Proposal 1: How should Council fund the increased cost to deliver Three Water Services?
Background
The new Government has reversed legislation to transfer drinking water, wastewater, and stormwater assets and services to regionalised entities. This means we will continue to own and operate these assets and debt belonging to these assets (over $110 million) will not be repaid as expected.
We have a $4.7 million funding shortfall to fully cover the costs of our three waters services in 2024/25. This is because we applied $3.2 million of “Better Off” government funding in 2023/24 to cover three waters operating costs.
At the time of making this decision we didn’t “kick the can down the road”, so to speak, because we were advised that we would no longer be responsible for the three waters from 1 July 2024. We felt it was prudent to use this “Better Off” funding to benefit ratepayers in 2023/24.
In addition, we expect an increase in depreciation of $1.5 million for these assets as a direct result of our planned asset revaluation as at 30 June 2024.
We proposed two options for you to consider to fully fund three waters operating costs:
Option 1: Rates fund three waters shortfall of $4.7 million (our preferred option)

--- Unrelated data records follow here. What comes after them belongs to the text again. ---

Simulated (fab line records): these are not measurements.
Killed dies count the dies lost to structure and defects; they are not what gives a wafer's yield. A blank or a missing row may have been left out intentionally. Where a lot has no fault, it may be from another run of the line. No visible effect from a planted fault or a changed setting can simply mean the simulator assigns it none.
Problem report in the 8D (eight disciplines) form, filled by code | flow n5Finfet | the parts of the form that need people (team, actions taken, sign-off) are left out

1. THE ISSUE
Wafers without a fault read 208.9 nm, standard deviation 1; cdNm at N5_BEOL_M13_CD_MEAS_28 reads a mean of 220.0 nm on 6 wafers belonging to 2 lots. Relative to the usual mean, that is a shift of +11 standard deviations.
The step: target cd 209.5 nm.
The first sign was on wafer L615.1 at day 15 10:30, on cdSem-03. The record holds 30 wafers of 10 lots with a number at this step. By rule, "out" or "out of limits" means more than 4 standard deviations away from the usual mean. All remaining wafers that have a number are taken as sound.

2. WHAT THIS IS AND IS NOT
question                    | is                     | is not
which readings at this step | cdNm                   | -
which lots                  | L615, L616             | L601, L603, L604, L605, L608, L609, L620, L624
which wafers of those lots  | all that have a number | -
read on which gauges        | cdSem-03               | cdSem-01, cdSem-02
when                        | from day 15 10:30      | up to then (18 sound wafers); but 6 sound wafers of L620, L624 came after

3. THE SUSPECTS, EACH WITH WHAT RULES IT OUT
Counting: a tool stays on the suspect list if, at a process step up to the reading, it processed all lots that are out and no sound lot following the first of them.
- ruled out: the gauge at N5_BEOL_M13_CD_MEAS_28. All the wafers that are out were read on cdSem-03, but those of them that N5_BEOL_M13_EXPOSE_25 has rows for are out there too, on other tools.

This is our preferred option.
While we were initially comfortable with borrowing to cover the $4.7 million shortfall in favour of a lower rates increase, this was only because we were expecting central government to repay our debt related to three waters assets.
Now this is no longer happening, we believe the most sensible option is to fund this shortfall through a 5% increase in rates for the first year of the Long-term Plan (LTP). This would bring the average rates increase for 2024/25 to 17% after growth.
This is a big jump, but it means we can fully meet the cost of delivering drinking water, wastewater, and stormwater services without having to borrow to do it.
Impact on rates and debt
Rates will increase by a further 5% in Year 1. This means that our total average rates increase will be 17% for 2024/25. Note that if we increase total rates revenue by $4.7 million to $107 million in 2024/25, this shortfall funding is included in the total rates revenue for Years 2 to 10. There is no impact on debt for this option.
Option 2: Debt fund three waters shortfall of $4.7 million
The alternative is to debt fund the $4.7 million shortfall. If we did that, the average rates increase for 2024/25 would drop to 12% after growth, but this would add to our debt every year and increase interest costs in subsequent years.
We do not currently recover our total asset depreciation* charge through rates. We currently have a depreciation funding gap of $3.5 million per annum.
For every $1 of depreciation* we do not recover from rates we need to fund from borrowing. More than $50 million of our net debt relates to not fully funding depreciation.
*We spread the cost of our assets across their useful service lives. This is called depreciation.
Impact on rates and debt
Debt will increase by $4.7 million each year to fund this annual funding shortfall to deliver our three waters services. Across the 10 years, total debt will increase by $47 million. Rates will be impacted by the increase in our interest costs in subsequent years.